Choosing mutual funds for your retirement plan’s investment lineup can feel like wading through a sea of alphabet soup. Fund companies typically offer multiple share classes, each sporting its own unique letter. A shares, C shares, I shares, R shares — what does it all mean? Luckily, you don’t have to be a mutual fund expert to understand the different share classes. Here’s a brief primer to help you understand the basics.
ABCs of Fees
Before diving into the share class alphabet soup, first, a brief word about fees. Each share class of a mutual fund owns the same underlying securities (stocks, bonds, etc.); the only difference is the cost. These come in two basic varieties: expense ratios and sales “loads.”
Expense ratios are the percentage of a fund’s assets used to cover administrative, marketing and distribution (12b-1 fees), and all other costs. Typically paid by participants, these fees are calculated annually as a percentage of an investor’s assets. For example, a participant would pay $150 for a $10,000 balance invested in a share class with a 1.5% expense ratio.
Additionally, certain share classes charge significant sales loads. However, these are typically waived for mutual funds purchased through 401k plans. If this is the case, neither the plan nor its participants pay these fees.
How to Compare Shares
Now, let’s talk share classes. Here’s a primer of the most common share classes:
A shares: Charge a front-end load for sales commissions for financial planners, brokers and investment advisors. It’s paid when shares are purchased and is calculated as a percentage of the original investment. For example, if the opening balance is $5,000 with a 5% front-end load, the fee is $250, making the invested balance $4,750. Within retirement plans, these costs are generally waived in retirement plans.
C shares: May be “no-load” funds, or those that carry a back-end load, in which an investor may pay a sales charge — typically 1% — if shares are sold within a specific period of time (generally less than a year). However, within retirement plans, a back-end charge is typically waived. Class C shares also carry higher expense ratios than A shares.
I shares: Known as “institutional” share classes, I shares typically carry much lower fees than A or C shares. While A and C shares are available to most plans of all sizes, they are mostly accessible to larger plans.

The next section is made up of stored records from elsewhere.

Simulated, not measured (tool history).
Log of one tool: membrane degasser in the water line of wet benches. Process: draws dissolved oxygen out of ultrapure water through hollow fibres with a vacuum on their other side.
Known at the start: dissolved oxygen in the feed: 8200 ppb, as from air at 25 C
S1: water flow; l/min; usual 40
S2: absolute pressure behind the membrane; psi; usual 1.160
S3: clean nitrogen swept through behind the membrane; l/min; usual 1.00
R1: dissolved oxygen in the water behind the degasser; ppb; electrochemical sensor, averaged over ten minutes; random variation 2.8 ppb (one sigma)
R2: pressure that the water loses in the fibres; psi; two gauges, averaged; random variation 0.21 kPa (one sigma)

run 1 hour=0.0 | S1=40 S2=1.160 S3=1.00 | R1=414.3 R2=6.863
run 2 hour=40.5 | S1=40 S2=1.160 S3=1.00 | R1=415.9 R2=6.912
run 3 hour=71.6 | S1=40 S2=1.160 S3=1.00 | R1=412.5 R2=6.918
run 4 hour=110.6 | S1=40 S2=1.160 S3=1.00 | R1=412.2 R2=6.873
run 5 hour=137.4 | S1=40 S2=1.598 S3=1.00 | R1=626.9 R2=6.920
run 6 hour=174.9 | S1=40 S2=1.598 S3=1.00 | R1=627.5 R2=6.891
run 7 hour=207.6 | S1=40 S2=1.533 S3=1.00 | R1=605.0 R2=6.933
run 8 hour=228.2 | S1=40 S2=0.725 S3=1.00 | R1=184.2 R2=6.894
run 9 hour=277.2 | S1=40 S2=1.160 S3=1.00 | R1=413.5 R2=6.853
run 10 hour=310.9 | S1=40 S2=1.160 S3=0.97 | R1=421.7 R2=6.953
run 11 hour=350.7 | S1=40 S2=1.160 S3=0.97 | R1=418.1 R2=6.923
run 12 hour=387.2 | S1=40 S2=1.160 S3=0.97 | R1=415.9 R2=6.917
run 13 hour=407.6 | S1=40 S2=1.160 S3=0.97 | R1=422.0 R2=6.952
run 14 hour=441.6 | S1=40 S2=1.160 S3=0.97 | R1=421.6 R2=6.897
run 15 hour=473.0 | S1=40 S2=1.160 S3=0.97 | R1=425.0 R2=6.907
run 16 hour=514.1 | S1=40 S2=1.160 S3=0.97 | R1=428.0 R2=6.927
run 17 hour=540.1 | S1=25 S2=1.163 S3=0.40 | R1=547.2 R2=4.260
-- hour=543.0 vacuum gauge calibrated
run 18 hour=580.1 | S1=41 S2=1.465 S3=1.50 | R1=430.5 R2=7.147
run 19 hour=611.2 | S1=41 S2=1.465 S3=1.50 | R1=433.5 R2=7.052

R shares: Specifically designed for retirement plans, R shares range from R-1 to R-6. R shares typically don’t have front- or back-end loads; however, they may potentially carry a revenue-sharing component. As such, expense ratios vary: those with 12b-1 marketing and distribution fees may range from .25% to .1%. It is worth noting that R-6 shares generally have no 12b-1 or servicing fees, although they are typically only available to plans with assets of $10 million to $250 million.
CITs: Collective Investment Trusts (CITs) are the new kids on the investment block. They are similar to mutual funds; however, there are major differences. CITs are not registered; therefore, their administrative expenses are typically lower than those of mutual funds because they are not subject to the many regulations that mutual funds must abide by. Mutual funds are open to the public, whereas CITs are not, and are designed to be part of a specific 401(k) investment strategy. Keep in mind that CITs do not have traditional Ticker Symbols, so while they might have lower costs, there is also a lack of investment transparency. As a plan fiduciary, it is a best practice to truly understand the investment structure, weigh the potential cost savings, and compare the benefits with implementing CITs.
What’s more, new share classes — T and “clean” shares — have emerged in response to changing regulations. These share classes are designed to promote greater fee transparency and level the playing field on commissions for financial professionals, while enabling plan sponsors to distinguish investment costs from plan costs.
The bottom line: when selecting and reviewing mutual funds for a plan’s investment menu, it’s important for sponsors and fiduciaries to understand the different share classes and their related fees, as well as how they impact plan costs and participants’ ability to optimize their retirement savings. As you review the many different options available out there, remember: “you must choose, but choose wisely.”
 Morningstar Office. “What is a Collective Investment Trust?” November 2018.
This information was developed as a general guide to educate plan sponsors and is not intended as authoritative guidance or tax/legal advice. Each plan has unique requirements, and you should consult your attorney or tax advisor for guidance on your specific situation.